As usual, the thoughts are my own and aren’t privy to any insider information. I’m not taking into account things like profits and stock value. The purpose of these articles is to determine how well K-pop agencies are serving their artists and fans.
JYP Entertainment has been on fire this year. If the company’s Super Intern variety show is to be believed, they’ve structured their agency into separate divisions to better cater to their artists. Rather than centralize everything, JYP assigns different teams to different artists – each one tasked with growing individual groups’ sounds and careers. From an outsider’s perspective, this approach seems to have paid off. It’s allowed for a constant stream of releases, with each feeling unique and meaningful to the artists themselves.
When I look back on all of the title tracks released by JYP artists this year, I can’t find one clunker. Many of these groups had career highlights in 2019, whether that be creatively or commercially.
Twice have transformed their quirky-cute sound into an edgier style of pop that suits them surprisingly well. This felt like a natural progression rather than a kowtow to trends, and reached across both their Korean and Japanese material. Their release schedule remains incredibly tight, and I honestly don’t know how they manage to record and promote so much music in one year. Their worldwide popularity continues to soar, dominating the K-pop girl group landscape.
Stray Kids have transformed from a promising rookie to a real powerhouse. They feel like the rare idol act that’s actually allowed to experiment with their sound, and the group is home to some fantastic composers/producers. To JYP’s credit, the agency seems comfortable letting the guys do what they want to musically, and that’s forged an appealing sense of authenticity.
For me, DAY6 have had their most impressive year yet, pushing past the constraints of an idol rock band and exploring new styles within their existing sound. They’ve released a large amount of material in 2019, and it’s been some of their best music since debut.
I haven’t really been a big fan of GOT7’s post-2015 releases, but even they improved their standing in 2019. Their JUS2 sub-unit debut was an inspired choice, and their full-group work has also been solid. Their Japanese output continues to feel comparatively bland, but at least they’ve moved past the noisy J-pop sound of their first few years.
Finally, JYP’s big 2019 debut was a smashing success. ITZY seem to have captured the attention of both Korean and international audiences. As Twice moves into new musical territory, ITZY have smartly taken up their mantle without forgetting to bring their own unique flair to the table. They’ve released two of my favorite girl group singles of the year, and their future seems incredibly bright.
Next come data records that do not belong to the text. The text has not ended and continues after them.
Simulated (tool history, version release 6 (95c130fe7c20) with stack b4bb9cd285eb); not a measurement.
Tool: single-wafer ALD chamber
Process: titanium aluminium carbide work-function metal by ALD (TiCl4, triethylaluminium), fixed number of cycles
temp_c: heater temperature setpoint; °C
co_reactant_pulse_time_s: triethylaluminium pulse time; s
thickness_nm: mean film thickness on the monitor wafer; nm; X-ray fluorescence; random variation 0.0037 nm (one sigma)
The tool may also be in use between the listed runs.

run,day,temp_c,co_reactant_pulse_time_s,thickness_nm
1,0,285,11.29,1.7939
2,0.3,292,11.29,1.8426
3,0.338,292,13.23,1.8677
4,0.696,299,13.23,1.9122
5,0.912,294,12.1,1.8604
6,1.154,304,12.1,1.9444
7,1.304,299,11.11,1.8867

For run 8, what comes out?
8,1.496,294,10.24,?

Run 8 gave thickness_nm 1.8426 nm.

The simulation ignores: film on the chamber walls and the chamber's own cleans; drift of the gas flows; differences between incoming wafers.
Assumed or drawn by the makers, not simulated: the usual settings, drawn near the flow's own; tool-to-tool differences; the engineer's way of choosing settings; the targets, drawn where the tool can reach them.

JYP himself spent much of the year showing off his new agency building, and honestly it’s pretty impressive. I don’t want to blindly buy into the hype and spin, but JYP Entertainment seems to be an agency that genuinely cares about its artists as people (as much as a profit-minded business can). As a fan, I feel like I’m more familiar with their inner workings than either SM or YG, and I appreciate that transparency.
I really don’t have much to say here. Obviously, it’s a bummer that Woojin left Stray Kids (and the agency) back in October, and Mina’s future with Twice seems to be somewhat in limbo due to personal reasons. As happy as I am about the steady stream of JYP releases in 2019, I’m a bit concerned about the work (and stress) level of the agency’s artists. But, this isn’t a problem that’s unique to JYP Entertainment.
Though ITZY had an exciting debut year, they really should have released more material than they did. I suppose they could still make a quick comeback in December, but so far the girls have only delivered five actual songs in 2019. Two of them were mega-hits, but I’m the type of listener that needs a bigger discography to truly get attached to an artist. I guess new 2020 material will be something to look forward to.